THE SILENCE OF THE LORDS

I am sure that the House of Lords has managed to construct a deep anti-Brexit electronic shield around itself and its members, through which the nonsense pouring out of the Commons cannot penetrate. How else to explain the fact that our Upper Chamber of Parliament has been almost entirely silent on the subject?

UMPTEEN LORDS A-SLEEPING

I am not really a fan of the concept that our Second Chamber should be an unelected collection of the random great-and-good, and I think that it ought, eventually, to be an elected Senate. More about that in my forthcoming book “The Party’s Over”. Watch the space. But that said, it is a truism that many of the members of the Lords are sensible, non-partisan, experienced and articulate, and on a subject as important and sensitive as the B-situation, theirs could be a calming voice of reason. I suspect that there are very few Lords who supported the Leave campaign, and most of them are aghast at the result of the “people’s” vote. Having suggested that the Lords ought to be an elected Senate, though, I can well understand their possible reluctance to get involved in the electoral processes, when it can and does get us into this kind of mess.

A friend with whom I shared these thoughts suggested that there had been plenty of noise from the Lords and that I just wasn’t looking or listening. Not possible. Before I inflict my views on anyone, I check who’s saying what and doing what, and as far their Lordships are concerned, the media don’t seem interested.

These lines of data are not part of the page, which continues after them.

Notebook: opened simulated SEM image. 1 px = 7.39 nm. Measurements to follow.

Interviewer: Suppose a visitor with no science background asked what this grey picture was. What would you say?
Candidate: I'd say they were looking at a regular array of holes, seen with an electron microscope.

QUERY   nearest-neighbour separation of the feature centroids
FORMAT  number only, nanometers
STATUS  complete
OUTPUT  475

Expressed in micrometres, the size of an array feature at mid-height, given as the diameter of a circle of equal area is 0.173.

But what could they be saying or doing? From what I have been able to establish, and have suggested above, there are very few Lords who support B-word madness. So, a little further down the road, when legislation follows a possible exit from the EU (hoping not) the Lords will take up cudgels and scrutinise everything down to the last comma. But for now, they appear to be content to watch and listen as their elected inferiors make consummate idiots of themselves. But I can’t help thinking that if the Lords put their full influential weight behind a Ref 2, it might move us closer to that. With different rules, as you know I insist we must have. Does there have to be another Act to legitimise Ref 2? If so, perhaps the noble Lords could be persuaded to ensure that another referendum does not deliver another busted flush.

I suppose that many Lords are concerned about appearing undemocratic (an irony given their provenance) by too overtly setting themselves against an apparently democratic process. They fear perhaps that doing so would put ammunition into the guns of those who want to see their House demolished. They need not worry – those who might have campaigned for demolition are far too busy obsessing about the EU.